I keep the two guitars because I use both, but principally I use the newer one for concerts. The latest recording, The Spirit of the Guitar, was with the newer guitar.

I’ve just got a lot of wood from a violin maker and instrument repairer called Andrew Dipper; he’s just moved to America, and had a whole lot of wood including some cedar guitar tops, which I’m taking out to Greg Smallman.

But yes, the Smallman guitar: it’s not only a question of how good the guitar is, it’s the kind of sound. Ben Verdery in New York plays a lot of chamber music on his, and he has also said that other musicians notice it. It’s not a question of volume; the volume is a bit more, but there are guitars which—in a way—are louder. It’s the nature of the sound and quality of the volume; for example, lots of percussive attack and fundamental note can give a very big subjective impression of volume, like a rifle. But true volume comes from sensitivity of the top to the range of upper harmonics and frequencies—this gives volume and body to the sustain, and of course this is more musical.

Colin Cooper: People sometimes say that cedar doesn’t project in a large hall. What do you say to that?

Rubbish! I don’t mind seeming to be very arrogant about it, but honesty compels me to say that most of what people say about guitars and woods is rubbish. And most of it is due to the fact that they don’t know anything about it. Now I know very little, but I certainly know more than the people who talk absolute nonsense!


I’ve gone to guitar exhibitions where maker after maker has brought two guitars to me—“This is my cedar guitar and this is my spruce guitar.” They make the same guitar and they put cedar on one and spruce on the other. I mean, it’s ridiculous! It’s like being in two cars, say two Austin Allegros: “I’ve put a five-litre V8 in one and I’ve put a two-litre Six in the other”—you know?

That’s really what it’s based on. And then they say that the back is made of such-and-such because the quality of Brazilian rosewood is something or other—whatever it is—etcetera, etcetera!

I am very interested in it. I’m not saying it’s all rubbish from the point of view from which they make the judgement or the statement. But from the point of view of what’s important about guitars, it’s all rubbish. If you’re making guitars in the same way, and you put a cedar or spruce top on it, they will obviously sound different. And some people will prefer the cedar, and some people will prefer the spruce. For different reasons. It’s very important to mention that. They’re not talking rubbish from the point of view of the difference which they prefer. The point is, are they using cedar for the reasons that cedar can be better, or are they using spruce for the reasons that spruce can be better? Do they have an overall direction in what they are trying to achieve?

In most conversations they seem to have no understanding. The construction is incredibly complex, and it depends on the standpoint, and if the standpoint is one of admiration, which is what Greg’s is: positive admiration for certain guitars, in particular Fleta, which I used to play for years. What impressed me in my first contact with Greg was when he said, “That guitar is wonderful. What, if anything, would you say can be improved about it?” So he didn’t start off by saying, “I want to make the best guitar in the world” but, “that seems pretty good. I’ve made a lot of guitars and they’re not as good as that.” That’s what Greg said.

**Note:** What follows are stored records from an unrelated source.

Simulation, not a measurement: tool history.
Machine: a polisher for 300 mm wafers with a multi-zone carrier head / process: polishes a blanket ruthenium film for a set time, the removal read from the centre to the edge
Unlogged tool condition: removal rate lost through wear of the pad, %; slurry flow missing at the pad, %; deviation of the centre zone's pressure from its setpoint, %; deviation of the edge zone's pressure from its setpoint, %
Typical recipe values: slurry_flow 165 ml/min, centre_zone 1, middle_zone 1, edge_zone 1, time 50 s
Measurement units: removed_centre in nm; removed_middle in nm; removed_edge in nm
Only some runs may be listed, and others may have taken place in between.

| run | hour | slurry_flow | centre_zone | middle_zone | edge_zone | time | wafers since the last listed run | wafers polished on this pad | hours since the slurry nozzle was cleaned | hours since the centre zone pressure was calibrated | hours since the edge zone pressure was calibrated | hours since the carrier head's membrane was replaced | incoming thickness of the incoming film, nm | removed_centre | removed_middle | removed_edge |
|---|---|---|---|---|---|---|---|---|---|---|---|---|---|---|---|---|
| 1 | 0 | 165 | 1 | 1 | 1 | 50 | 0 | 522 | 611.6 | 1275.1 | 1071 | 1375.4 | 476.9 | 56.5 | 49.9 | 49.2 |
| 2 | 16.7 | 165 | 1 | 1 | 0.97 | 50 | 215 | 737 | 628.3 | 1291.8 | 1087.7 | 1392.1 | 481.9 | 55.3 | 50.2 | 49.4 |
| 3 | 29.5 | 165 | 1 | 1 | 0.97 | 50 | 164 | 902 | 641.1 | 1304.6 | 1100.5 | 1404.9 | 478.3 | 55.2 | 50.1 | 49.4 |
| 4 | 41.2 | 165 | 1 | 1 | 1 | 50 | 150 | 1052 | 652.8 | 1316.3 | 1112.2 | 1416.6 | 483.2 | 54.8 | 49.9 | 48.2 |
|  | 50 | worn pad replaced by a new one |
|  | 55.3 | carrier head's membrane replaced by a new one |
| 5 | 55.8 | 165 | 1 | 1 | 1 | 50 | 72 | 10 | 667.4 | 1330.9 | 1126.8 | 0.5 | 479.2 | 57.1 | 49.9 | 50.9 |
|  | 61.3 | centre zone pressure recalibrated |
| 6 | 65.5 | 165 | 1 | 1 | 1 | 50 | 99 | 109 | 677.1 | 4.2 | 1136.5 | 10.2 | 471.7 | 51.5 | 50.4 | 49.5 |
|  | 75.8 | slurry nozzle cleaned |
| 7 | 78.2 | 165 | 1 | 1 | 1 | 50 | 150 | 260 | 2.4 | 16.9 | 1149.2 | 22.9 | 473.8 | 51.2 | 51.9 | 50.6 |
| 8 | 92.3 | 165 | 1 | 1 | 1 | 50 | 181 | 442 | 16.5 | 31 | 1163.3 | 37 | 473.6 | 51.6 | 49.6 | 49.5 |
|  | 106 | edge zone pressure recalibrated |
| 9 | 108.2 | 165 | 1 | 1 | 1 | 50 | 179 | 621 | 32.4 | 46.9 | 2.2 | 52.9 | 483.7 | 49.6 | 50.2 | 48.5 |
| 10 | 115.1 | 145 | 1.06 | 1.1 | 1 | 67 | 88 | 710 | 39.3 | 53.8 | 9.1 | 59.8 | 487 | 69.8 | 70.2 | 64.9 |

He’s developed from that. Now I actually think that that’s the attitude any good guitar maker should have. Because there are lots of very good guitar makers who are making lovely instruments in what I call the conventional style. They work well, they have a beautiful sound, but they are all for me fatally flawed, for musical reasons. Because the traditional guitar design is too percussive. Most of its dynamics, its loudness, its softness and its tone colours come from the initial percussive attack. And of course that is inherent in the nature of the instrument—you can’t get rid of all that. But if you want to improve it musically as an instrument, you have to evolve from it, to minimise the worst aspects, which are the percussive ones, and to enhance the positive aspects, such as the beauty and dynamics of the sound. Now if it’s making a beautiful sound, you want more of that beautiful sound; you don’t want it to die, to be inaudible after a strong percussive attack. Greg is redressing that balance. It’s not a question of a complete change of instrument. The question is to minimise the percussive attack and transfer some of that physical energy into variety and range of volume and colour, making it more sensitive to touch.

So my interest in guitars is, if you like, through his eyes. I’ve discussed his ideas with him, and I like the way they work. Other musicians in orchestras and chamber music ensembles always pick it up, without being prompted.

I don’t emphasise this business of volume in the ordinary sense, because I think it’s a false direction. Smallman guitars are actually a bit louder than average, but this is a by-product.

CC: Nevertheless, one hears remarks—and I can confirm this to some extent from my seat at the back of the Wigmore Hall—to the effect that spruce does have a better focus of sound.

Only to the extent that it’s more percussive! It’s more springy, it’s heavier, and consequently requires more effort. It requires more effort from the fingers, from the strings and the bridge, to set the top in motion. And in doing that, it absorbs energy which could be used more musically. That’s physics. It’s not because I’m obstinate—or if I am obstinate, that’s not the reason!—I’m only interested if makers are looking at it from the point of view of musical and dynamic range, and away from the traditional limitations of too much percussive attack.

Even with the old Fleta, when I hear it on record or on the radio, it always comes out pretty hard and brittle to me. It’s the complete opposite of what I knew I was hearing while playing it. It’s in the nature of the guitar.

The last record that I feel had the “soul” of the Fleta guitar was the one of Ponce, where I recorded it very, very close. I recorded it as if I was in the room, and in fact I afterwards sat and played in the middle of the room, put the record on at the same volume, and the difference to my ears was hardly anything. I wanted it as close as if I was sitting there, not an extension of the room but sitting right there. And unless you did that, if you recorded or played in another kind of presentation where it was playing at you as opposed to with you, it sounded a bit hard. And that’s this percussive thing, which in my case is exaggerated because of hard nails. But serviceable, very good nails for practical reasons!

But with the Smallman I find I can get a range of colour and dynamics which I can control more like a violinist does. I feel I’m more in touch with the sound.

CK: And you’re playing with a little less physical effort for want of a better expression…

Except when I need to, yes. If I need to, I play louder, and I get more note. With most guitars, if you play louder, you get more nail, more percussive sound, relatively.